Challenges and Prizes

This competition was accepted to the competition track for SATML, 2024!

These challenges will be open from September 22, 2023 until March 22, 2024.

Download the model from our GitHub.

If you have any questions, let us know! We’d be happy to talk or see if we can help.

Send all communications to interp-benchmarks@mit.edu.

Competition: Set the new record for trojan rediscovery with a novel method

Bounty: $4,000 and authorship in the follow-up report.

Our best attempt to help humans re-identify trojans resulted in a 49% success rate across 100 knowledge workers over 12 multiple-choice questions with options each. We think this baseline can be beaten.

How to submit:

  1. Submit a set of 10 machine-generated visualizations (or other media, e.g. text) for each of the 12 trojans, a brief description of the method used, and code to reproduce the images. In total, this will involve 120 images (or other media), but please submit them as 12 images, each containing a row of 10 sub-images.
  2. Once we check the code and images, we will use your data to survey 100 knowledge workers using the same method as we did in the paper.

We will desk-reject submissions that are incomplete (e.g. not containing code), not reproducible using the code sent to us, or produced entirely with code off-the-shelf from someone other than the submitters.

The best-performing solution at the end of the competition will win.

Challenge: Find the four secret natural feature trojans by any means necessary

Bounty: $1,000 split among each to correctly identify each trojan and shared authorship in the final report for successful submissions.
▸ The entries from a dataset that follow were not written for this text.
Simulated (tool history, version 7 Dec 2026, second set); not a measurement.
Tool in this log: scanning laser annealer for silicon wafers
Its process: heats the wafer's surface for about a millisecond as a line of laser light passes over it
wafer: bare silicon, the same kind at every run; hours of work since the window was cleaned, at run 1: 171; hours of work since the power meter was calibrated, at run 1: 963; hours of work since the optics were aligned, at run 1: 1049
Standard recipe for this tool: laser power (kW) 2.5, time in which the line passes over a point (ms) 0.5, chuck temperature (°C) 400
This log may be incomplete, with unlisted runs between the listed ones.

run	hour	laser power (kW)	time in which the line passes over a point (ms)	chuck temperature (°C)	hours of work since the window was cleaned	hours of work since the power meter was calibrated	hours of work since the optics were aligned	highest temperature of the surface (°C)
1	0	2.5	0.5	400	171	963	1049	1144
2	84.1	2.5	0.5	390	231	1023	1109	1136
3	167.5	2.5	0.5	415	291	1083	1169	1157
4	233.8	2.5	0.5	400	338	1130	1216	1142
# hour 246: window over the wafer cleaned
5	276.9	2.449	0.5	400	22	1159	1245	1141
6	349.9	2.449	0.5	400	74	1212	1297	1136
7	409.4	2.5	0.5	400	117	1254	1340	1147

In the paper, we only discuss the 12 main trojans we implanted. But we also secretly implanted another 4 natural feature trojans! Here is the full table with the details on all 16.

How to submit:

Share with us a guess for one of the trojans along with code to reproduce whatever method you used to make the guess and a brief explanation of how this guess was made. One guess is allowed per trojan per submitter.

The $1,000 prize for each trojan will be split between all successful submissions for that trojan.

Getting Started

Download the model from our GitHub and start trojan hunting 🙂

What types of methods might succeed? Different tools for synthesizing features differ in what priors they place over the generated feature. For example, TABOR imposes a weak one, while robust feature-level adversaries impose a strong one. Since the trojans for this competition are human-interpretable, we expect methods that visualize trojan triggers with highly-regularized features to be useful. Additionally, we found that combinations of methods succeeded more than any individual method on its own, so techniques that produce diverse synthesized features may have an advantage. We also found that style trojans were the most difficult to discover, so methods that are well-suited to finding these will be novel and useful.

Updates

10/18/2023, Clarification:

  • All types of methods, models, and data are fair game except for methods that use the trojan triggers themselves.
  • We will not grant access to finetuning details about the model beyond what is in the paper.